NASCAR Daytona 500

NASCAR driver Ryan Newman (12) passes Tony Stewart (20) on the backstretch as he gets drafting help from Kurt Busch (2) on the final lap of the 50th running of the Daytona 500 at Daytona International Speedway. Newman won the race.

AP Photo/Mark Young

Drafting Success Stories

­While the cars, technology and strategy are constantly changing, drafting will always play a role in racing. Below are a few examples of NASCAR wins where drafting attack and defense were critical to success.

During the Firecracker 400 at Daytona in 1974, David Pearson was in a two-car draft with Richard "The King" Petty. Pearson was reportedly worried about a slingshot maneuver from Petty and at the last minute allowed Petty to surge ahead. Pearson used the greater horsepower in his car to make up the distance, then drafted Petty and used a slingshot maneuver to get around him to take the win.
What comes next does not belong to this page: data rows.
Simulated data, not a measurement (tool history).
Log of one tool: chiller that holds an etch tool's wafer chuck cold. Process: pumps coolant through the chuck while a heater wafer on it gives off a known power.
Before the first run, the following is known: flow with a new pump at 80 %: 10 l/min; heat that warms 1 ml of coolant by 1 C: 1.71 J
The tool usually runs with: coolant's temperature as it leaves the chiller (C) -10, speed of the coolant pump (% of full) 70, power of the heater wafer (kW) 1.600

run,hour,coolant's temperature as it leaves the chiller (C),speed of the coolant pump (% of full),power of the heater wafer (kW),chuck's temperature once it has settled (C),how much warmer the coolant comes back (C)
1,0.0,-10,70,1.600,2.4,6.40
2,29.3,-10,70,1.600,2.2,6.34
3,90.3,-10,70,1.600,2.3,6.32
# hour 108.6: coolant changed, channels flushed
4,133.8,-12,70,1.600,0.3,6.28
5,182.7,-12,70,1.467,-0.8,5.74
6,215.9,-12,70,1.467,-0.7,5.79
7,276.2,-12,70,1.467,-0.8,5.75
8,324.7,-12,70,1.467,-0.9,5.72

At the Daytona 500 in 1999, Jeff Gordon fended off a nose-to-tail challenge from racing legend Dale Earnhardt. Earnhardt attempted to "fan" Gordon's tail -- essentially disrupt the downforce off Gordon's car and unstick his wheels by sweeping the nose of his car into Gordon's slipstream. The tactic failed and Gordon went on for the victory.

At the 50th running of the Daytona 500 in 2008, driver Ryan Newman received the "push from heaven" and drafting aid from teammate Kurt Busch (both of Penske Racing) to pass leader Tony Stewart on the backstretch and take the win.